President Biden will turn up the political pressure on Beijing

Focus of the G7 Summit will be how global democracies can deal with autocratic states such as China

Grappling with the China conundrum will dominate the Group of Seven Summit in June.

US President Joe Biden is expected to focus on the strategic rivalry between democracies and the Communist Party-governed autocratic state.

Pushing the D-word will be paramount when the leaders of Canada, France, Germany, Italy, Japan, the United Kingdom and the United States gather in the Cornish coastal resort of Carbis Bay in the United Kingdom.

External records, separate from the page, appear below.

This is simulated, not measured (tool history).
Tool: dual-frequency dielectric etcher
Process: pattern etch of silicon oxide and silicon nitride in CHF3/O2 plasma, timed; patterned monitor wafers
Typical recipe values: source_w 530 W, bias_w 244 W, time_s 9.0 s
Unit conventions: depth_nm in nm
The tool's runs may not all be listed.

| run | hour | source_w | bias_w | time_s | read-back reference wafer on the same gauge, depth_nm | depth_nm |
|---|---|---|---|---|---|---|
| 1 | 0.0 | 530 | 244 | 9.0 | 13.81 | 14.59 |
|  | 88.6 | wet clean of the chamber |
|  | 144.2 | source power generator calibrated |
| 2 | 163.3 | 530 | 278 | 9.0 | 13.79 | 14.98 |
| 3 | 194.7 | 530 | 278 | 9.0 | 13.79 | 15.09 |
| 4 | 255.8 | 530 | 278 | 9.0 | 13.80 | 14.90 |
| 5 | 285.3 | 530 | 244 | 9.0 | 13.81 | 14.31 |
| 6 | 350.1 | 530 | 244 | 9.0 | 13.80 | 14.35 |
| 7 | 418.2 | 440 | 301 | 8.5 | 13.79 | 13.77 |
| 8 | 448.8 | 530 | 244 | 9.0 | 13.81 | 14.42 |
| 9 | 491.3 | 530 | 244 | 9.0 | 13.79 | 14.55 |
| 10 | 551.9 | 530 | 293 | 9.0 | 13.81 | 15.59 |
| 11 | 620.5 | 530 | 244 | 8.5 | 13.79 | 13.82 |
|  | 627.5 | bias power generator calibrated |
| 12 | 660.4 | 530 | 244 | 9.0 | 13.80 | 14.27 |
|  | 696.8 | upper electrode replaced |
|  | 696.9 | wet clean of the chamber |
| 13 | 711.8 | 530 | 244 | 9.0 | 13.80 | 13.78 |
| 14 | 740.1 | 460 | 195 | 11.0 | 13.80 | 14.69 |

“These are like-minded allies, and we want to take tangible and concrete actions that show our willingness to coordinate on non-market economies, such as China,” Daleep Singh, the deputy national security adviser to Biden and deputy director of the National Economic Council, told the Reuters news agency.

The facts:

  • The G7 will be hosted by UK Prime Minister Boris Johnson between June 11 to 13.
  • Representatives of the European Union will also be there.
  • A range of issues involving China will be on the table.
  • They will include human rights abuses suffered by Uyghur Muslims in Xinjiang.
  • Human rights organizations and the United Nations have expressed grave concerns about the treatment of ethnic groups.
  • They point to allegations of torture, forced labor and sexual abuse of nearly 1.4 million men and women held in Xinjiang internment camps. 
  • The EU, the US, the UK and Canada have taken concerted action against China for human rights violations.
  • Beijing has called the allegations “lies.”

Forced labor: “Our [the US] values need to be infused in our trading relationships,” Deputy National Security Adviser Singh said.

Smear campaign: “The few Western forces smearing and slandering China should know that the era of interfering in China’s internal affairs with made-up stories or fabricated lies has ended,” Foreign Minister Wang Yi said, as reported by the official Xinhua News Agency, when asked about allegations of “forced labor” and “internment camps” in Xinjiang

Delve deeper: Human rights organizations and Western governments have accused Beijing of using forced labor in the cotton industry. “The Uyghur Region supplies more than a fifth of the world’s cotton. Up to 84% of production from China is sourced from the region. One in five cotton garments on the global apparel market is tainted by forced labor,” the “End Uyghur Forced Labour” website reported.

Buying into ethics: “We’ve [the US] made our views clear that our consumers deserve to know when that the goods they’re importing are made with forced labor,” Singh said.

High stakes: “The challenge for the G7 is to show that open societies, democratic societies still have the best chance of solving the biggest problems in our world and that top-down autocracies [such as China] are not the best path,” Singh added.

China Factor comment: At the heart of this dispute is the belief in Beijing that China’s economic muscle can eventually tear down the liberal structures built by democracies since the end of World War II. President Xi Jinping’s authoritarian regime with Chinese characteristics continues to chip away at a range of issues from Xinjiang to Hong Kong democracy and from Taiwan to the militarization of the South China Sea. The key to silencing critics is the use of economic blackmail to access the world’s second-largest economy.